Sen. Timothy M. Kaine of Virginia and Agriculture Secretary Tom Vilsack remain two of the leading contenders for Hillary Clinton’s vice presidential pick, but Sen. Cory Booker of New Jersey is also under active consideration for her ticket, according to a Democrat with knowledge of the process.
Booker, a freshman senator and former mayor of Newark, has drawn relatively little attention throughout Clinton’s vice-presidential selection process, but has remained as a serious prospect. He was among the roughly half-dozen potential running mates who met with Clinton at her home in Washington on Friday.
He has been dispatched to Cleveland to participate late Thursday morning in a news conference “to denounce the divisive rhetoric surrounding Donald Trump’s Republican convention,” according to an advisory by the Clinton campaign. That rhetoric has included calls among delegates to “lock her up.”
Booker’s presence in the final group keeps a person of color in the mix following a search that includes Hispanics and one woman, Sen. Elizabeth Warren of Massachusetts.
The Democrat familiar with the process emphatically denied that Booker remains in contention because he is black. Booker has impressed Clinton for his work as mayor of Newark and as a bold thinker and risk taker.
The Hispanic finalists, Labor Secretary Thomas Perez and Housing Secretary Julián Castro, have not been told they are out of the running but, after conversations with Clinton, came away with the impression that they were unlikely to be picked, Democrats said.

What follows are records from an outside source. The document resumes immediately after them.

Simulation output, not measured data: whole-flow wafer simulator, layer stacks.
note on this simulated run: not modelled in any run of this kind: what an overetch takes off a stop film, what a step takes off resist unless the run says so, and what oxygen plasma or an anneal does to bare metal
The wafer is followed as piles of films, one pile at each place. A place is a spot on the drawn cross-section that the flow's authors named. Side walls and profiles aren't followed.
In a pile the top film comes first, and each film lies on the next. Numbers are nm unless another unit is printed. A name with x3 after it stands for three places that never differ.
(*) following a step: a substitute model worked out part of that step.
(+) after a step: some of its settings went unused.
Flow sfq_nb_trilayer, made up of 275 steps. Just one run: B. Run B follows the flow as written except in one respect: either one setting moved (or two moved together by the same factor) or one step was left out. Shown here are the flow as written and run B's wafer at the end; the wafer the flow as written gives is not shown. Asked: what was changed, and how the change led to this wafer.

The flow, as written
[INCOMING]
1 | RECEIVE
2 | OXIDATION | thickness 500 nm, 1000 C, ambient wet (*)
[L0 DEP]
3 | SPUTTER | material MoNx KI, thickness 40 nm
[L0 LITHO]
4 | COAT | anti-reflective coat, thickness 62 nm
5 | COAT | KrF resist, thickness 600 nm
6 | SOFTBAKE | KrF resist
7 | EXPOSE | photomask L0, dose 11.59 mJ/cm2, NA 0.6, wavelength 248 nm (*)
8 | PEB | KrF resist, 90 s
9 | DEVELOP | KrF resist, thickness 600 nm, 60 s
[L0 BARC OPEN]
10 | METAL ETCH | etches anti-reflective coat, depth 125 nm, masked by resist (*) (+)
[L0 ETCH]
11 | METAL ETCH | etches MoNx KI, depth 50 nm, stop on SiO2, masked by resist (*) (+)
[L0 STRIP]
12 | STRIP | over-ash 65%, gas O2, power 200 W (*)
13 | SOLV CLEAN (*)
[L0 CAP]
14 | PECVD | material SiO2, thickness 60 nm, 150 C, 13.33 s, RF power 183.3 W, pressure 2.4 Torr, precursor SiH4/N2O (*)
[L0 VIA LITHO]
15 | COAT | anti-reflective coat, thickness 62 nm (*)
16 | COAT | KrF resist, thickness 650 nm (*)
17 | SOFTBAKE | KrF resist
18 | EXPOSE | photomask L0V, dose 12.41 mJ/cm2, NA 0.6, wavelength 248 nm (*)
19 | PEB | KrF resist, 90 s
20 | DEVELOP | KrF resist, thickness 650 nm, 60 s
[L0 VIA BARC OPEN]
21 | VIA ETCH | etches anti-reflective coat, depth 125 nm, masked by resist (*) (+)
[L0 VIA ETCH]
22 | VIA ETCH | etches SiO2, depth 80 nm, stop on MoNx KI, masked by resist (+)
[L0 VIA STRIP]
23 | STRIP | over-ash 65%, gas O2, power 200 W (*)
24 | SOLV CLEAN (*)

Clinton, the presumptive Democratic nominee, could announce her running mate sometime on Friday. Early in the day, she is scheduled to appear in Orlando, the site of last month’s mass shooting at a gay nightclub, making it unlikely that an announcement would come before that event.
Kaine is a former governor and former Democratic National Committee chairman. Vilsack served two terms as governor of Iowa before joining the Obama cabinet.
Kaine is attending two events in the Washington suburbs of Northern Virginia on Thursday and has no events scheduled Friday. Vilsack is on a two-day swing through Missouri to discuss the opioid epidemic. He is expected to return to Washington on Friday at about 5 p.m.